It’s been a long time coming (the first announcement was in 2012!) however the team at Flexibits have now given us Cardhop, their attempt to improve the Contacts experience on macOS. It’s certainly been well anticipated - Fantastical 2 is a great calendar application for macOS and if even a fraction of the ingenuity shown in Fantastical 2 is present in Cardhop then there is the promise of a great application.
Well - it is indeed a great application, although I have to say it won’t be for everybody. Let me explain.

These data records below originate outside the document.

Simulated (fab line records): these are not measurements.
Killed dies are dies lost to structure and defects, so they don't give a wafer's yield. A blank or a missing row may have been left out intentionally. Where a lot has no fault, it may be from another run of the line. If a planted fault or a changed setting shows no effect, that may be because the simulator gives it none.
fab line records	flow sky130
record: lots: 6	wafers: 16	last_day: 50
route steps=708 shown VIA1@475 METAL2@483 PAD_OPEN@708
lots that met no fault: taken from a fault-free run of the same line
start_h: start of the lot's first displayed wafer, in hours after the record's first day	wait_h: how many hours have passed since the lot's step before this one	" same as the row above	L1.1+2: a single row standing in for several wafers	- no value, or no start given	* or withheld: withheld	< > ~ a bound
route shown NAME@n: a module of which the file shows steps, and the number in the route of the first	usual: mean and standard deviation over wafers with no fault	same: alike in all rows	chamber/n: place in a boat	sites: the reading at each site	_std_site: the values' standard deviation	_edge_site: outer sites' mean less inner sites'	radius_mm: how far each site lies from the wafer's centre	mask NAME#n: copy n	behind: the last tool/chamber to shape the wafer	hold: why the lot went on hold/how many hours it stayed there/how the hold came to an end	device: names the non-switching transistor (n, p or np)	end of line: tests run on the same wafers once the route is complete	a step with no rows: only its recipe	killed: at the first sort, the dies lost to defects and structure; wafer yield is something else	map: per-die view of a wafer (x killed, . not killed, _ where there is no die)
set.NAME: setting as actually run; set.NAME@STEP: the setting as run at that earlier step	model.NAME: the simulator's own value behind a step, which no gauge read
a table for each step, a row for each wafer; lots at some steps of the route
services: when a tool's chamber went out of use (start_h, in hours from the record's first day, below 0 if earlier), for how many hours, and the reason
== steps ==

Cardhop 1 1 1 – Manage Your Contacts Number Details
I love the simplicity that Cardhop brings. We have one single text field for creating, managing and interacting with contacts and this is accessed from either the dock or menu bar, as per your liking. The menu bar is optimal for me, although I’ve also assigned a snappy shortcut (Caps Lock and D). When the application is accessed, a window is presented which doesn’t list your contacts from A-Z. No, instead of this, Cardhop is intelligent enough to show you contact entires you may be interested in, such as Birthdays and Recent Contacts. If you do want to see all of your Contacts, there is a button at the bottom of the detachable drop down menu.
You can also show/hide a list of contact groups. I love the fact that this side panel can indeed be hidden, as grouping contacts is not something I’m overly invested in. If I start a new contract, then I may well add tags (groups) to any new contacts I need - this makes it easy to cull those entries when I move to a new role. Most contact applications keep this window in view all of the time, which is not to my taste - minimalism is key for me in my working environment.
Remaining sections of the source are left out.